Mongolian Bond Prices Jump Following $440 Million IMF Bailout

The price of Mongolia’s benchmark 10-year bond rose after the announcement on Sunday that the International Monetary Fund will lead a bailout the nation.

The yield declined and the price of the bonds due in 2022 rose more than 4 cents by 1:50 p.m in Hong Kong, after the news of a $440 IMF million loan package as part of a $5.5 billion bailout. The tugrik was little changed at 2,482 per dollar compared to 2,483 on Friday.

Mongolia’s sixth IMF bailout since 1990 follows a downturn in prices for copper and coal, the two main export commodities. The budget deficit soared and disputes with investors including Rio Tinto Plc led to a collapse in foreign investment and depleted foreign exchange reserves.

The IMF’s Extended Fund Facility will support the Economic Stabilization Program, a long-term plan to tighten fiscal policy, diversify the economy, depoliticize the Development Bank of Mongolia and strengthen governance at the central bank. The facility will also help Mongolia repay looming debts, including a $580 million DBM bond due next month.

After that bond, the nation has $641 million due next year, for a total of $2.2 billion to be repaid, according to Keiko Utsunomiya, a spokeswoman for the IMF.

Mongolia is keen to avoid the boom-bust-bailout cycle it’s experienced in recent years, the IMF Mission Chief for Mongolia, Koshy Mathai, said in an interview on Sunday with Bloomberg Mongolia TV.

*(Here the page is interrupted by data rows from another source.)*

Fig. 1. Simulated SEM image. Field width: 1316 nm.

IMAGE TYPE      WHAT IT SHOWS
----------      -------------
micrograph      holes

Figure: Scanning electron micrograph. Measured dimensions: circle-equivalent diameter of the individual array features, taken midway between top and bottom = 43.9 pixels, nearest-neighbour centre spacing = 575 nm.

Gross domestic product is expected to expand eight percent by 2019, and then grown at around five to six percent after that due to new mining projects and output from the Oyu Tolgoi copper mine.

“Asking that Mongolia’s economic growth be stable forever is a very big challenge because there are so many mining exports and so many concentrated to one particular market,” said Mathai. “That is why the government has emphasized many of these institutional reforms in order to make sure that fiscal policy remains strong.”